ANC deputy president Cyril Ramaphosa said his call for action against striking Lonmin workers in Marikana last year and the subsequent death of 34 mineworkers were not linked.
In an interview with CNN on Tuesday, Ramaphosa said emails which emerged during a commission into the shooting, in which he called for "concomitant action" against the "criminal" strikers, were a separate issue.
"Basically all it boils down to is that prior to the killing of the 34 people by police guns, 10 people had died and some of them had died in the most brutal way," he told CNN host Christiane Amanpour.
"They had died in what I still see as a 'criminal' way... I was appealing to the authorities to take action to prevent further deaths."

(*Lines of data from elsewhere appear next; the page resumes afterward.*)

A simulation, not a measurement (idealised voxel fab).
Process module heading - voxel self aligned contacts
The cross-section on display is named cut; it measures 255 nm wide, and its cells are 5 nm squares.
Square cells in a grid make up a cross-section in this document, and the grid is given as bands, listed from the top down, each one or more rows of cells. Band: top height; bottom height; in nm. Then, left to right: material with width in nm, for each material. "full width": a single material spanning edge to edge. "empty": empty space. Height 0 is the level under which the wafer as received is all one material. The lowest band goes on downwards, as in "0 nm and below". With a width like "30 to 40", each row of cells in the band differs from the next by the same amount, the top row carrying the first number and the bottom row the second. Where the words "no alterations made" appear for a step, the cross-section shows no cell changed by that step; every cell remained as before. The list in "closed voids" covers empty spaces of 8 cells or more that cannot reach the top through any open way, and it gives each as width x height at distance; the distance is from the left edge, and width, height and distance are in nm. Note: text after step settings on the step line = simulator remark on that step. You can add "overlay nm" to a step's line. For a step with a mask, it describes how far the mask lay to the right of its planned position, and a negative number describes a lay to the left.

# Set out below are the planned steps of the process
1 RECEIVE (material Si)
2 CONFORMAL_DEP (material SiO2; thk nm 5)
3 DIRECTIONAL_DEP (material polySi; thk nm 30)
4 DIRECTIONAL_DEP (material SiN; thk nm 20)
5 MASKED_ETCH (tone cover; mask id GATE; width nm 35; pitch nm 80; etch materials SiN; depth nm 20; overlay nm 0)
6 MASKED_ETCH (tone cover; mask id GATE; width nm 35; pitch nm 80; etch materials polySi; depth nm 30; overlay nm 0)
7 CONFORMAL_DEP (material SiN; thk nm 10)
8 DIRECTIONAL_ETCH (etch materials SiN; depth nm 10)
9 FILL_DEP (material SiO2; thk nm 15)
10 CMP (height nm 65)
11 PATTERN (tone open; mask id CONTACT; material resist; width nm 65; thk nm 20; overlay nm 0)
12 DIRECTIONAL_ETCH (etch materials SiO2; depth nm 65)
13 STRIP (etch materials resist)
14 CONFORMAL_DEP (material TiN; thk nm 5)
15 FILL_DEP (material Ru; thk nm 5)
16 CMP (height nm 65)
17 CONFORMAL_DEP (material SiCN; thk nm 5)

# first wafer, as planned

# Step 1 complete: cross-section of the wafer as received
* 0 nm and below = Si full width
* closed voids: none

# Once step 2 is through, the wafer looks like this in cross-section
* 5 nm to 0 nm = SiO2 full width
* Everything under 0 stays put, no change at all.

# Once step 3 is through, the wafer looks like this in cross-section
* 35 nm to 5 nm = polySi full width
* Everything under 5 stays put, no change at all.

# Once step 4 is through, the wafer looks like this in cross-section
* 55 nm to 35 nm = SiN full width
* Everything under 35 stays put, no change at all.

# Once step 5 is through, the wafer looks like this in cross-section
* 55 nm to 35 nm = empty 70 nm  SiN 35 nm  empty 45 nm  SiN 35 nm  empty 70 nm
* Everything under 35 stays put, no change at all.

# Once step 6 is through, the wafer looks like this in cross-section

He said that after he made that call, police decided the strike had to come to an end and "another situation unfolded".
"[The two situations] are de-linked because I was calling for peace. I was calling for the saving of lives. Then, the following day, it [the shooting] happened in the most horrendous way," Ramaphosa said.
"A long part of my life was spent serving mineworkers, and there is just no way that I could ever have said that mineworkers should be killed."
Ramaphosa was the first general secretary of the National Union of Mineworkers.
He said the African National Congress had achieved a lot for South Africa in the country's 18 years of democracy, but acknowledged that more needed to be done.
"The ANC has been the first to say that we have challenges: there are problems that we are facing and there are weaknesses within our structures," Ramaphosa said.
"We need to re-establish the moral compass of our organisation."
He said many South Africans perceived the ANC in a negative light, and this needed to change.
"The ANC has bared its own soul... and has admitted a lot of those [negative] things. Now that, to me, is indicative of a party that is quite ready to start a process of correcting quite a lot of those perceptions," Ramaphosa said,
"Perceptions, in life and in politics, can soon be a reality and we need to address them."
Ramaphosa said he was not thinking about succeeding President Jacob Zuma at the party's next elective conference.
"The party line in the ANC is that you are chosen, you never choose yourself. You never raise your arm. The people choose you," he said.
"I was minding my own business, and the people said 'we want you to come into this position' and I heeded that."
Ramaphosa was elected as deputy president of the ANC at the party's national conference in Mangaung (Bloemfontein) in December.
He said he was confident the ANC would win the general election in 2014, with Zuma as its leader.
"He is going to lead our party into the next election. He is going to be the face of our campaign and all of us, as members of the ANC, are going to rally behind him."
Ramaphosa said the ANC would wait for a report into the reported R200-million renovation of Zuma's private home in Nkandla, KwaZulu-Natal, before discussing the saga.
"Now, we are waiting for the results of that [investigation] and I think we should all wait and see what the outcome of that is."